Symmetrical dining

The Terrace

2673 El Paseo Ln.
Sacramento, CA 95821

(916) 486-1904

Truth be told, I don’t find myself at Town & Country Village shopping center very often. It kind of reminds me of my grandmother, who lived and shopped (those, for her, were pretty much one concept) about a block from an extremely similar shopping center. Town & Country seems to have a lot of little fancyish stores that sell doodads and high-end thingamabobs, and some restaurants and now, apparently, a made-over section of even fancier doodad purveyors called The Collection, which sounds foolishly snooty for something that is, after all, at the corner of Fulton and Marconi avenues—not, say, on Fifth Avenue or something.

Anyway, should you be a person who shops and ends up peckish at the breakfast or lunch hour, The Collection now has collected unto itself a new restaurant, called, with a certain symmetry, The Terrace. It has an outdoor area for dining—overlooking, unfortunately, a large parking lot, and I believe the side of William Glen’s building—which seems like it might be a little warm in summer (all that pavement reflecting), but it does seem to have both misters and heat lamps to regulate things. Inside, things are quiet and spacious, with white tablecloths (topped by glass) and a subdued taupe color scheme, with ladylike, brocaded brown-on-brown banquettes. The cutest decorative touch is tiny vases with perky fresh herb sprigs rather than flowers.

The restaurant has been made over by Michael and Margo Powers, who also do catering, and it’s a breakfast- and lunch-only affair, open from 8:00 a.m. to 3:00 p.m.—probably a smart choice, given the location. Executive chef Bradley Koudela has put together an appealing menu of salads, chi-chi sandwiches, pastas and some mains, like jambalaya, pan-roasted pesto salmon or portobello mushrooms stuffed with goat cheese; breakfast offers basics—Denver omelet, blueberry pancakes, biscuits and gravy—plus some slightly fancier options, like crimini mushroom and spinach frittata, a wrap with sausage, eggs and cilantro.

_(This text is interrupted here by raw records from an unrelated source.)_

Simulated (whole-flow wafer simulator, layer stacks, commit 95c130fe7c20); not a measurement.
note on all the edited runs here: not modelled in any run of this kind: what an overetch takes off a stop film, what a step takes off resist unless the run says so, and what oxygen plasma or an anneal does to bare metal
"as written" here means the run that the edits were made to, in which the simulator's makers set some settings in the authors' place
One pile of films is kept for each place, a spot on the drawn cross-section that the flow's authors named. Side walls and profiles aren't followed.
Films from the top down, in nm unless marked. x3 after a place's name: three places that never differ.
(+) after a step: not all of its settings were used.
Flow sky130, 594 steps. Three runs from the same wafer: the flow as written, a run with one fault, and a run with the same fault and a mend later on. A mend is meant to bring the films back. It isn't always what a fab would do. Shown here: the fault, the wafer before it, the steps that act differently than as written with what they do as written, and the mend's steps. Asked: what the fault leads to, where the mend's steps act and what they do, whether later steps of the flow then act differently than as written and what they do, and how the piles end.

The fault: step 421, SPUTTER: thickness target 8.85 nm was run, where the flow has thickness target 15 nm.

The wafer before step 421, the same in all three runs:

We stopped in for breakfast early on a recent morning and had the place to ourselves, at least for a while. We started off, naturally, with coffee; the brewed was strong and smooth, but an espresso drink (a double cappuccino) weak. I tried the Terrace omelet, with applewood bacon, tomatoes, avocado and cheddar—a lavish combination with a custardy texture to the eggs, though they were a little weepy and watery. The avocado tasted a little overripe, but the bacon had a nice punch and there was plenty of cheese. The accompanying potatoes were excellent, done in the home-fries style with red potatoes—a risky choice for a restaurant, I always feel. All too often, the red potatoes can be undercooked or not crisply browned—a sad problem—but these were crunchy outside, soft within and savory with a tangle of caramelized onions. Yum. It also came with sourdough toast; the bread was not of great quality (fluffy, bland), but the housemade strawberry jam tasted bright, fresh and lovely.

My husband tried the wrap, which came in a red pepper tortilla; I’m often wary of flavored tortillas, but this one nicely complemented the colorful, hearty mix inside. It came with a small salad. The kids’ pancake we tried was your basic pancake—big and pillowy—but the two sunny-side-up eggs alongside were quite undercooked. I’m all for a runny yolk, but when the egg white on top is still clear and liquid, that seems excessive.

On a lunchtime visit, things were more enjoyable all around. The “Sac Valley baby greens” salad was lightly dressed and harmoniously flavored, with a sprinkling of goat cheese, green apples, a few dried cranberries, toasty walnuts and an understated bacon-sage dressing that let the fresh greens shine through. A pasta special with lamb and asparagus, a light cream sauce and a jumble of colorful, complementary veggies tasted fresh and springlike. The lamb was in slightly chewy little chunks, the asparagus bright green and crisp tender, and the pasta just right and al dente.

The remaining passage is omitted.